That mode predominates during the run, with the net

effect that only one cpu is being used.

The "should I reschedule?" check only happens

when exiting a system call, so adding the Sleep(1)

essentially inserted more checks and cut the

garbage collector's wait time.  

Eventually the fix is to preempt goroutines when necessary

(and replace the garbage collector, but even the new one

will need to cause brief preemptions), but for now I will

add checks at the beginning of malloc and channel and

map operations, all of which are heavy enough that

they can easily support one more conditional branch.

That should alleviate the problem until there's a real fix.

If anyone knows how to reliably send a signal to a specific

thread on Linux, or on FreeBSD, or on OS X, please let

me know.  We'll need all of those eventually.

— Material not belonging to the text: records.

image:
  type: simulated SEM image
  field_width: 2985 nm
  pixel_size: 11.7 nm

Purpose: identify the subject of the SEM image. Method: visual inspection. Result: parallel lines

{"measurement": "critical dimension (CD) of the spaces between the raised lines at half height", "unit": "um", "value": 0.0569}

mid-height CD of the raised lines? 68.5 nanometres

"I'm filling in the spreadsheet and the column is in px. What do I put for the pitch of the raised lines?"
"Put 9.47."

http://codereview.appspot.com/184043

Thanks.

Russ

[Devon H. O'Dell]

Great explanation, thank you!

> That should alleviate the problem until there's a real fix.
> If anyone knows how to reliably send a signal to a specific
> thread on Linux, or on FreeBSD, or on OS X, please let
> me know.  We'll need all of those eventually.

Documented in gchat, but just so it's here for my future reference if
need-be, thr_kill2 is the proper syscall to use for this, and tid can
never == pid.

--dho

> http://codereview.appspot.com/184043
> Thanks.
> Russ

[Sergio Luis O. B. Correia]

On Fri, Jan 8, 2010 at 7:40 PM, Devon H. O'Dell <devon...@gmail.com> wrote:
> Great explanation, thank you!
>
>> That should alleviate the problem until there's a real fix.
>> If anyone knows how to reliably send a signal to a specific
>> thread on Linux, or on FreeBSD, or on OS X, please let
>> me know.  We'll need all of those eventually.
>
> Documented in gchat, but just so it's here for my future reference if
> need-be, thr_kill2 is the proper syscall to use for this, and tid can
> never == pid.

the linux equivalent one would be tgkill(2), I believe.

sergio

[andrey mirtchovski]

> something else noticed related to this code -- when GOMAXPROCS>1,
> sending SIGQUIT to the process causes a segfault during the dump of
> the runtime state.

digging slightly deeper, it appears that during traceback of the code
in the original email (-s=f) pkg/runtime/amd64/traceback.c somehow
arrives at a bad pc value and then dereferences it at line 42. i'm
seeing two different bad values for (byte*)p for the same binary:

0x7fd4fa181
0x300000003

the comment above line 42 indicates that this is expected behaviour?
anyways, the segfault occurs always in the second goroutine (which
should be busy computing), right after it prints

gosched+0x34 /home/andrey/go/src/pkg/runtime/proc.c:524
gosched()

[Dean Prichard]

Thanks Russ.

the latest patch at:

http://codereview.appspot.com/186078

fixes things for me.